Was losing Conan O'Brien finanically good for NBC?

It cost them, I think, $45 million to lose Conan, most of which went to Conan and the rest to his staff.

Has it worked out? Has Jay’s return increased ratings enough to make profit from advertising to make up that gap?

Or is it too early to tell still?

NBC just slashed The Tonight Show’s staff and Leno gave back a rumored $5 million in his own salary to save two dozen more jobs. The story they let out was that The Tonight Show breaks even rather than earning money.

I don’t know how much credence to put into that. Leno consistently beats Letterman in ratings (including the younger demographic) and nobody claims that Letterman loses money. (Although CBS did claw back a chunk of money from his production company Worldwide Pants as far back as 2009.) And ABC is dumping Nightline (making it later, but that’s dumping it) to move Jimmy Kimmel up to 11:35 to take on Letterman and Leno head-to-head-to-even-larger-head. You don’t do that if you only expect to break even.

Leno outdraw Conan from the moment he switched back and has beaten Letterman the vast majority of the time. That’s two years of far better ratings and therefore commercial charges than Conan could have given them and the expectation of more. In strictly monetary terms I’d bet that was worth $45 million.

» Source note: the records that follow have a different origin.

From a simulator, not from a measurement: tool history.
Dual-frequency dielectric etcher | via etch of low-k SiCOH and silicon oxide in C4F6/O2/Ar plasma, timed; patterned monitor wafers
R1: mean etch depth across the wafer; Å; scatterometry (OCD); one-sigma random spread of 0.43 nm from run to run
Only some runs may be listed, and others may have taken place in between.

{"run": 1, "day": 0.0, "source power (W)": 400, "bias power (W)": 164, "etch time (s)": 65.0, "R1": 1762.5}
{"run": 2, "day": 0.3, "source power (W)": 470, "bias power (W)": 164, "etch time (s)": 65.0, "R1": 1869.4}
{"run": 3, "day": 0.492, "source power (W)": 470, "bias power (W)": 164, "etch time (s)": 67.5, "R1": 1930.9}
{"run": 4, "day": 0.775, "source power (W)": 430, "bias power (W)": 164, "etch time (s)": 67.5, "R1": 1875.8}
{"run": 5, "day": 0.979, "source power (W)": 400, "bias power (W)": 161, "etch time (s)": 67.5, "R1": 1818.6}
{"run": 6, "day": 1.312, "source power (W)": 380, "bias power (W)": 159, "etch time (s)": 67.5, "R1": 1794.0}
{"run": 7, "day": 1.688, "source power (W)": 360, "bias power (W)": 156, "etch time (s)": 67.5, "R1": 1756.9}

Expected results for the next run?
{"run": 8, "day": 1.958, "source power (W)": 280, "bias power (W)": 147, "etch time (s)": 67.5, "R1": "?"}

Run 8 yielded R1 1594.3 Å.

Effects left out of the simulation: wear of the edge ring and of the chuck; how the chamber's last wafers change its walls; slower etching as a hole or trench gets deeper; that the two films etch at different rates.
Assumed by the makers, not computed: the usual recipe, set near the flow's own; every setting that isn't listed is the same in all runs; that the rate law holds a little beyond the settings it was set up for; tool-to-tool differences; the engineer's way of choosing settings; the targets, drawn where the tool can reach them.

There’s no possibility that a late night show could ever be worth the hundreds of millions a year that Carson brought in. The world has changed too much. I wouldn’t feel too sorry for NBC’s late night. Whatever happened there is peanuts compared to how much being the 4th place prime time network since 2004 has cost them.

On top of what** Expano said, network TV finances are a funny thing. Technically, both the Conan edition of Tonight and the Jay Leno Show actually made NBC money, despite their low ratings. However, NBC affiliates were screaming that their local newscasts were suffering, and some were threatening to take Leno off and run other programming in its place.

I seem to recall that had NBC cut Leno loose, they would have been on the hook for even more than $45 million and the network was more afraid of Leno jumping to cable than Conan. It may have been a simple case that the network decided losing Conan was the least-bad scenario.

this is true but many Coco-bots used Leno’s 10pm EST show as a flop to blame for Conans poor Tonight Show ratings, they convienently forget that Leno’s last Tonight Show was in late May, Conan took over in early June and Leno’s 10pm show didn’t start until mid September.

Conan’s ratings were always, even in the coveted younger demographic, worse than Lettermans, (after leno basically beating Letterman for years and years) and O’Brien had an over 3 month head start over leno’s failed 10pm show.

3 months is very little. A late night talk show needs a year to prove out. I’m not in the bag for Conan, either. The only one worth watching right now is Craig Ferguson.

I wonder how much money Craig’s show saves by not employing a band. It’s not like having a house band really adds a lot to these shows. Probably the only one that would really be missed is Conan’s because he uses Labamba and a few of the others in a lot of skits.

Craig Ferguson’s really is the only truly great late night TV show. Sorry for the hijack and not addressing the OP.

You have to also consider that the Conan experiment allow them to move Jay to 10pm, and cancel a bunch of scripted shows which cost more money (altthough Leno got worse rating than those shows). I think in the end, they likely made out well enough financially that losing Conan, in the shitty way they did it, was a net positive.

Technology has improved a lot in the last few decades. When will they bring back a clone of Carson? That should do the trick.

According to Bill Carter’s The War for Late Night, while Conan’s total ratings for the Tonight Show were lower than Leno’s, he achieved a pronounced demographic shift, lowering the median age of Tonight Show viewers by ten years. At the same time, older people who had been watching Leno at 11:30 switched to Letterman, bringing his total numbers up but making him demographically less desirable. While the press tended to report on the total numbers during the crisis, it was well known within NBC that Conan was attracting younger viewers and was profitable.

People tend to forget that the crisis was not due to favoritism and was only slightly due to Jay’s talent for Machiavellian manipulation. NBC wanted desperately to keep both Conan and Leno. In 2005, they had assumed wrongly that Leno would retire five years hence when they guaranteed the 11:30 slot to Conan. But instead, Leno started serious negotiations with ABC and Fox, a direct threat to Conan’s new Tonight Show. The 10pm slot was seen as a way to protect Conan from competing with Leno, while at the same time a brilliant move to save NBC tons of money in producing 10pm scripted programming.

Of course, it didn’t work out that way, and the affiliates revolted. That led to NBC’s plan to push Conan back half an hour (again, they wanted to keep both of them) which Conan rejected.

Did he really? Where did you read that? I’m interested.